In this blog, one of the authors of Solutions from the Frontline, Nicola Drinkwater, explains how we approached producing the report.
Through the first round of workshops we held for Voices from the Frontline in October 2014, we developed a good sense of some of the problems impacting people with multiple needs and were therefore keen to explore the solutions to these problems.
To do this, during April 2015 we encouraged people at services across the country to start conversations about what the next government could do to support people with multiple needs.
We created a workshop toolkit and accompanying facilitation guide which the team and local services used to run the workshops. The toolkit provided information about what policy making is, who is involved and how policy is made. We recognise that these issues are complex and we were keen that they were covered in detail to ensure participants had the knowledge to enable them to determine where they think policy change needs to occur. The toolkit then went on to ask participants to share their own experiences and what, in an ideal world, would be in place to support people experiencing multiple needs.
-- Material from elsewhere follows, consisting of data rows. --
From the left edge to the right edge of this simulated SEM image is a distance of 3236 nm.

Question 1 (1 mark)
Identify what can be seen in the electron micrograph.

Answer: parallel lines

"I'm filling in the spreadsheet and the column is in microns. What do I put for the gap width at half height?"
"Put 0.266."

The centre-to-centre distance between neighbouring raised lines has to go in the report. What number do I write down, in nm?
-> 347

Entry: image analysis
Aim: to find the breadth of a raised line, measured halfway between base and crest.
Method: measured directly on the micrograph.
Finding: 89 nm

In creating the workshop toolkit, we were conscious that we wanted the discussions to focus on solutions, which would support us with the formulation of recommendations to government. We were also concerned not to be too prescriptive and encouraged facilitators to ask open-ended questions, enabling us to get a true picture of the issues that were most important to the attendees. We also designed the toolkit in such a way to encourage people to start with their own experiences and explore what has worked for them, before developing their ideas to think about where else this ‘good practice’ could be applied.
Where the workshops took place
A total of eight workshops, that heard the views of over 50 people, were held across the country, five of which were supported by facilitators from the MEAM policy team. The conversations took place in a range of settings – one took place during a breakfast drop-in, another during a regular meeting of an experts by experience forum, whilst others were convened specially.
We received a vast range of information from the workshops, which the VFTF team analysed thematically. We then held a discussion with ten participants drawn from different areas, where together we explored the ideas that had been discussed, and developed them further to create a set of recommendations.